With the recent tumult in the U.S. economy and the value of the U.S. dollar at its lowest levels in decades, a growing number of American college students have begun to change their study abroad plans and look beyond traditional European destinations.
Offering better exchange rates and cheaper travel costs, countries in Asia, Africa and Latin America have grown in popularity among University students during recent years.
Between academic years 2005-2006 and 2006-2007, the most recent years for which statistics were available, the number of University students traveling to China jumped from 53 to 135, from 26 to 39 in South Africa, and from 12 to 39 in Brazil, according to the Office of International Programs.
Indicative of a larger national trend, the shift on campus represents a growing interest in countries that have traditionally been less traveled by American college students.

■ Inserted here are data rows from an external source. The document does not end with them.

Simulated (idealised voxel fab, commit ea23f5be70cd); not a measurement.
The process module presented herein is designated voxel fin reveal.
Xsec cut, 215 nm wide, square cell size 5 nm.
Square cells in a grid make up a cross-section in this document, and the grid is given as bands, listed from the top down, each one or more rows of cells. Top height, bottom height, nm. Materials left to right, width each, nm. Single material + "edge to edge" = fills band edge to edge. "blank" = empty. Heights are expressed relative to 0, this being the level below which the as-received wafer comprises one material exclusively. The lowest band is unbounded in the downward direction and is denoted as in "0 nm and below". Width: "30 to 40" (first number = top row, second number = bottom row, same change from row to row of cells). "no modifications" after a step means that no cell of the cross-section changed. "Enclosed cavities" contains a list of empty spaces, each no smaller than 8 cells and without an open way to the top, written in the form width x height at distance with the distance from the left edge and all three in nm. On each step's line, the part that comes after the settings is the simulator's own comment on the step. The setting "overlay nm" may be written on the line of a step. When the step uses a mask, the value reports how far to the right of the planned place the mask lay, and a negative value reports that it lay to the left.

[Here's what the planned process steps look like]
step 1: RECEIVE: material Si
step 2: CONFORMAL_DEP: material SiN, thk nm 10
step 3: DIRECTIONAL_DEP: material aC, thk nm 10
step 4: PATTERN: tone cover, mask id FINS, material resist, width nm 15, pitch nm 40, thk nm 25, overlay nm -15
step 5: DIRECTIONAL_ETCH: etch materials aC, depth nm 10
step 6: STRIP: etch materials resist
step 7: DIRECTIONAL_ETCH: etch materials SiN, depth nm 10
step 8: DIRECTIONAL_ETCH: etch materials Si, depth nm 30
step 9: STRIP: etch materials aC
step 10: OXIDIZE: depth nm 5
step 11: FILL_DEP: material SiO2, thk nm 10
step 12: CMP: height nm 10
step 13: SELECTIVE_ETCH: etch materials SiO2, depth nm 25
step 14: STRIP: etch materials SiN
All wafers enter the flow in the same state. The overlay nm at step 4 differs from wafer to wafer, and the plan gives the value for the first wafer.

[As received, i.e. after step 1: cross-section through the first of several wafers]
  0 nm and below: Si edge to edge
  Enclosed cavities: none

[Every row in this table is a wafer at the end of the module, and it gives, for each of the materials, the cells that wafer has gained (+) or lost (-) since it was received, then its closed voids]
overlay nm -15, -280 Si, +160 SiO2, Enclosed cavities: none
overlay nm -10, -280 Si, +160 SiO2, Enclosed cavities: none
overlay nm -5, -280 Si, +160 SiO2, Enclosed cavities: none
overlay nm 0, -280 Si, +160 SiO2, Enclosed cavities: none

According to data from the Institute of International Education, students traveling to “non-traditional destinations,” increased dramatically in 2007. The IIE reported a 31-percent increase among students traveling to the Middle East, a 26-percent increase to Asia, a 19-percent increase to Africa and a 14-percent increase to Latin America.
Jessica Angelson, public affairs manager for IIE, said part of that shift could be attributed to the increased costs associated with traveling to more traditional European locations.
“Because the value of the dollar has been unreliable, students in addition to, I think, being savvier about their budget when they go to more traditional locations, are seeing that their dollar goes a lot further in these non-traditional destinations,” Angelson said.
Nicole LeBlanc, assistant director of the OIP, said the unfolding financial crises in the U.S. and around the world have added another dimension to the mix of considerations that come with traveling abroad.
“With the current U.S. economic difficulties, concern over finances at home is certainly contributing to student worries,” LeBlanc wrote in an e-mail interview.
Still, even in the wake of the recent domestic economic troubles, LeBlanc said place like Spain, France and Great Britain have remained popular destinations for students on campus.
“The specific exchange rate is not necessarily the main concern we address with students,” LeBlanc said. “Some of their specific concerns often focus on the cost of the entire experience, not just the exchange rate (which fluctuates).”
For LSA senior Jamie O’Malley, who traveled to South Africa last winter — where $1 buys 9.22 rand, the country’s national currency — the affordability of the trip helped her make the decision to study abroad, she said.
“(Cost) was a major factor that made it easier for me to go there,” O’Malley said. “The cost of living is lower compared to the U.S. and especially low compared to Europe.”
Paying $350 a month for housing and $8 for an upscale dinner, O’Malley said her day-to-day expenses during the five months she spent abroad were minimal.
For LSA senior Kendra Williams, who traveled to London during her semester abroad in Russia last winter, the nearly two-to-one value of the pound to the dollar left her looking to save money wherever possible.
“I can safely say that I’m not going back to England anytime soon unless someone’s paying me by the pound,” Williams said. “That was probably the worst city I was in during my travels.”
During her four-day trip to London, Williams said her expenses ran upwards of $600 — a figure she thought was half that much until she accounted for the exchange rate.
“It’s really mind boggling how the exchange rate contorts the price of things,” Williams said.
According to Economics Prof. Alan Deardorff, the disparity in exchange rates reflects the price of goods and the value of assets like stocks and bonds internationally relative to their value in the U.S.
Though Deardorff said those factors explain the dollar’s weakness relative to the currency of developed nations, he added that it would be virtually impossible for students to predict exchange rates for future trips abroad.
“You can look at what it’s done, but as far as predicting the future, it’s just like the stock market,” Deardorff said. “There’s so many players in this market all the time betting on its rising and falling, so the price right now is probably the market’s best guess of what it’s going to be in the future.”